SHARPTON: Melissa, I mean, when we see this, many of us have been out
here, and civil rights and other things have been maligned. But to say
these young people that are nonviolently protesting will drag you out of
your house and kill you, I mean, are they getting desperate to protect the
rich? I mean, what would even motivate someone to make such an outlandish
leap like that?

HARRIS-PERRY: Right. And I was going to say, Reverend Sharpton,
there`s a little bit of a clue there in that particular kind of attack.
Right?

Whenever an attack is just outlandish and not based in empirical
reality and way over the top, that should always be sort of a pause and
say, well, what does this mean moment? Look, if I was sort of a savvy
Republican, I would say, hey, any protest going on during a presidential
administration, we can just take this and spin it against the incumbent
president, right? That any protest could be read and defined as an anti-
Obama administration protest, and therefore we should get on its side.

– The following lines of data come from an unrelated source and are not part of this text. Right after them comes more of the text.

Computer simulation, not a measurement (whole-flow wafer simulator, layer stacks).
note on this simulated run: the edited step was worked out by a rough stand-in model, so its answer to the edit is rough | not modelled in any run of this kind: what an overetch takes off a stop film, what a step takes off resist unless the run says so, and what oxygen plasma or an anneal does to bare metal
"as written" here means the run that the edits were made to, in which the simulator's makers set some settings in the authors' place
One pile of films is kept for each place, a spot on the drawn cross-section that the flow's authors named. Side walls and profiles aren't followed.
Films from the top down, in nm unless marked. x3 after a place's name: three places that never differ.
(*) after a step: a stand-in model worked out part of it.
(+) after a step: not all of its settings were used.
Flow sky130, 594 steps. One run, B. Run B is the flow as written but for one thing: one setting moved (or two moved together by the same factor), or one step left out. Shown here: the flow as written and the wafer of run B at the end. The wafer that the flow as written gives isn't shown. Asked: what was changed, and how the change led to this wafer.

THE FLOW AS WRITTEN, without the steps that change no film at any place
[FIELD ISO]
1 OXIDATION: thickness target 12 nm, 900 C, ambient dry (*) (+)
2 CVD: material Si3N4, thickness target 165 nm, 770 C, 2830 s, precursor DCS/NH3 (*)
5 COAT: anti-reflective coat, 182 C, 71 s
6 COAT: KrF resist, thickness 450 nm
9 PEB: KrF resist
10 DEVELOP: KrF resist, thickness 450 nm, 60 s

So the fact that instead of sort of doing what Republicans often do,
which is to make savvy use of a populist movement for their own politics,
instead they`re turning against this particular populist movement, suggests
to me that, as you know from civil rights organizing, that whenever people
start claiming that you`re violent, that you`re anti-American, that you`re
somehow outside the norm --

SHARPTON: That`s right.

HARRIS-PERRY: -- that probably means that you are right in the sweet
spot of the thing that is most agonizingly worrisome for them about
protection of their privilege. And it is an indication that these Occupy
movements are beginning to tap into exactly that.

SHARPTON: But there`s a difference here, Melissa. I can tell you, as
a civil rights organizer, people don`t get savvy when you mess with their
gravy. And Wall Street is their gravy.

Melissa Harris-Perry, Van Jones, thank you both for your time this
evening.

HARRIS-PERRY: Thanks, Reverend.

JONES: Thank you very much.

SHARPTON: Ahead, as Americans suffer, Paul Ryan`s talking about sugar
highs.
President Obama responds to the Republican games.

Plus, the secret GOP plan to buy, steal and rig the election starts
with a half a billion dollars.

And Herman Cain first said blacks were brainwashed. Now he says this
--

(BEGIN VIDEO CLIP)

CAIN: I don`t believe racism in this country today holds might
anybody back in a big way.

(END VIDEO CLIP)

SHARPTON: You better believe I`m responding to that with facts.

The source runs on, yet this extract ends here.